Top Tens – History: Top 10 Empires (7) Arab – Umayyad Caliphate

Expansion of the caliphate, 622–750 CE: (Muhammad, 622–632 CE; Rashidun caliphate, 632–661 CE; Umayyad caliphate, 661–750 CE) – public domain image Wikipedia “Caliphate”

 

(7) ARAB – UMAYYAD CALIPHATE (661-750 / 756-1031)

The Arab conquests were a nigh-unstoppable historical explosion, once previously divided tribes in a historical backwater had been united under Mohammed – conquering one of history’s largest pre-modern empires (indeed the seventh or eighth largest in all history) in about a century or so, a blitzkrieg by horse, sail…and camel!

Mohammed had essentially conquered the Arabian peninsula, but his death left his successors – the three great Arab caliphates – only at the start of extending his empire to even wider conquests.

Now it might be said that I am somewhat inconsistent between empires in my entries, as I classify some, such as the Arab caliphates, as separate empires by different dynasties, while others I essentially classify as single empires despite their dynastic succession or fragmentation.

And the answer is, as usual, that I make my own rules and break them anyway – some empires have historical unity to them, if only in culture or theme, that appeals to me, while the different Arab caliphates appeal to me as distinct polities.

The Rashadun Caliphate, immediate successors to Mohammed, did most of the heavy lifting of empire as they broke out of the Arabian peninsula. Two formidable empires blocked their path, the Persian Empire and the eastern Roman or Byzantine Empire, but the Arabs conquered the former and routed the latter back to Anatolia.
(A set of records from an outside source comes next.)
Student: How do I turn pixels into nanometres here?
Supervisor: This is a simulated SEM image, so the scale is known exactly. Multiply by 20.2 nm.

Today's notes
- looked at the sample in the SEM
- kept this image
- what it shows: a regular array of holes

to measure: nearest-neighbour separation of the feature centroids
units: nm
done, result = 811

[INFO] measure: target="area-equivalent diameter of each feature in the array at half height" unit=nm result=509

However, it was under their successors, the Umayyad Caliphate, that Arab empire reached its greatest extent, westwards from the north African shore to Europe itself – conquering Spain (well, not quite all, in a manner similar to the famous caveat to the Roman conquest of Gaul in Asterix comics) and famously invading France before being turned back at Tours by Charles Martel. Eastwards, they also extended beyond Persia through central Asia to the fringes of India and China – the latter of which presented even the Tang Empire some difficulty resisting their advance.

The Umayyads were mostly overthrown by the third Arab caliphate, the Abbasid Caliphate, who then presided over what is often regarded as the Golden Age of Islam from their capital in Baghdad – but for all that became increasingly vestigial in the empire they had inherited from the Umayyads as it fragmented into separate dynasties. The Abbasids did revive their political authority somewhat in Mesopotamia and Persia – only to be crushed along with Baghdad by the Mongols, although they continued to limp along in even more vestigial form in Egypt until the Ottomans replaced them as caliphate. Ha! That’s what you get for messing with my boys, the Umayyads!

Nor were the Umayyads done with history just yet – the Umayyads managed to pull a Taiwan, with an Umayyad prince in the role of Chiang Kai-Shek, fleeing into exile across the Mediterranean to Spain and continuing the Caliphate as the Emirate of Cordoba independent from the Abbasids, even with their own rival golden age of Islam in the fabled Al Andalus of Spain.

The Umayyads endured for almost three centuries before finally falling again in 1031 – but true to karmic form, once again cursed their successors with fragmentation, as Islamic Spain broke up into minor states and principalities, weakening it to Christian reconquest.

 

The Umayyads actually used a plain white flag!

 

DECLINE AND FALL

You have to rank the Ummayads high for tenacity in their decline and fall – even in defeat by the Abbasid Revolution, they pulled a Taiwan to rule in Spain, partying it up in Ibiza like an English tourist .

THE UMMAYAD CALIPHATE NEVER FELL

Well it obviously did, although perhaps not in its enduring influence in Spain, and even more so in the dreams of caliphate by Islamic political extremists in the twenty-first century.

THE SUN NEVER SETS

One of the top 10 largest empires in history – although the sun literally set on them, they can be ranked among the world empires of history.

EVIL EMPIRE

To be honest, I don’t know much about the brutality of Arab conquests or repression, although there seem to be a number of revolts against them, not least the Abbasid revolution itself.

But they do have to rank highly in evil empire stakes for one thing – the Arab slave trade, which was of a scale at least equal to, if not exceeding, the more notorious Atlantic slave trade by European empires – not as intense perhaps, but of a longer duration. As in only abolished (when it was formally abolished) in the twentieth century.